# Examples of fuzzy matching 

updated 
21/2/2021
These example routines use a special library in Python called fuzzywuzzy which implements various strategies for ranking similarity. Absolutely use it. There are other basic libraries but then you need to program the logic on top to make the best choices.

Note that this approach works for a relatively low number of records. If you are talking several 100K records things will become exponential and you may not be able to really run these. There are some approaches for large scale comparisons in a separate recipe.

In [4]:
import pandas as pd
import numpy as np
from fuzzywuzzy import fuzz
from fuzzywuzzy import process
from datetime import datetime
#import Levenshtein
#Note: apparently installing the python-Levenshtein module alongside fuzzywuzzy can increase performance

#we need this for the alternative method of self matching, ie fuzzy duplicates 
from itertools import combinations 


Inspired by  

https://www.datacamp.com/community/tutorials/fuzzy-string-python

The Levenshtein distance is a metric to measure how apart are two sequences of words. In other words, it measures the minimum number of edits that you need to do to change a one-word sequence into the other. These edits can be insertions, deletions or substitutions. This metric was named after Vladimir Levenshtein, who originally considered it in 1965.

In [5]:
Str1 = "Apple Inc."
Str2 = "apple Inc"
Ratio = fuzz.ratio(Str1.lower(),Str2.lower())
print(Ratio)

95


In [6]:
Str1 = "Los Angeles Lakers"
Str2 = "L.A. Lakers"
Ratio = fuzz.ratio(Str1.lower(),Str2.lower())
Partial_Ratio = fuzz.partial_ratio(Str1.lower(),Str2.lower())
Token_Sort_Ratio = fuzz.token_sort_ratio(Str1.lower(),Str2.lower())
print(Ratio)
print(Partial_Ratio)
print(Token_Sort_Ratio)

62
73
64


fuzz.partial_ratio() is capable of detecting that both strings are referring to the Lakers. Thus, it yields 100% similarity. The way this works is by using an "optimal partial" logic. In other words, if the short string has length k and the longer string has the length m, then the algorithm seeks the score of the best matching length-k substring.

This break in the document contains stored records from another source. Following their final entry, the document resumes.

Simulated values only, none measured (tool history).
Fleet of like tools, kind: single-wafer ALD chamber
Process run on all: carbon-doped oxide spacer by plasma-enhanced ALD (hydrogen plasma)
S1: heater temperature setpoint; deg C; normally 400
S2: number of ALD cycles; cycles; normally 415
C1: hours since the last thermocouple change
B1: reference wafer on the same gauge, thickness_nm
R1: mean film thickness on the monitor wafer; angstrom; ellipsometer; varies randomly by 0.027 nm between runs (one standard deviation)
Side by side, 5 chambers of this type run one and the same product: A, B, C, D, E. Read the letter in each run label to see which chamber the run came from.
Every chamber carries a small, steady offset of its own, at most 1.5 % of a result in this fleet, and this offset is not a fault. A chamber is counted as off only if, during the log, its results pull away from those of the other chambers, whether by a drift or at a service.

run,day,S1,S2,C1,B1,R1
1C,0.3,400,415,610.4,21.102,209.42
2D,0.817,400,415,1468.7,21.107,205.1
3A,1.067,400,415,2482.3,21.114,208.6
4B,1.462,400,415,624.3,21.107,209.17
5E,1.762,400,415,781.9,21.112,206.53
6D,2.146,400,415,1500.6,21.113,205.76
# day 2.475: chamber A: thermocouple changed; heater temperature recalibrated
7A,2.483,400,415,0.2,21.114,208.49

Nevertheless, this approach is not foolproof. What happens when the strings comparison the same, but they are in a different order?

In [7]:
Str1 = "united states v. nixon"
Str2 = "Nixon v. United States"
Ratio = fuzz.ratio(Str1.lower(),Str2.lower())
Partial_Ratio = fuzz.partial_ratio(Str1.lower(),Str2.lower())
Token_Sort_Ratio = fuzz.token_sort_ratio(Str1,Str2)
print(Ratio)
print(Partial_Ratio)
print(Token_Sort_Ratio)

59
74
100


The fuzz.token functions have an important advantage over ratio and partial_ratio. They tokenize the strings and preprocess them by turning them to lower case and getting rid of punctuation. In the case of fuzz.token_sort_ratio(), the string tokens get sorted alphabetically and then joined together. After that, a simple fuzz.ratio() is applied to obtain the similarity percentage. This allows cases such as court cases in this example to be marked as being the same.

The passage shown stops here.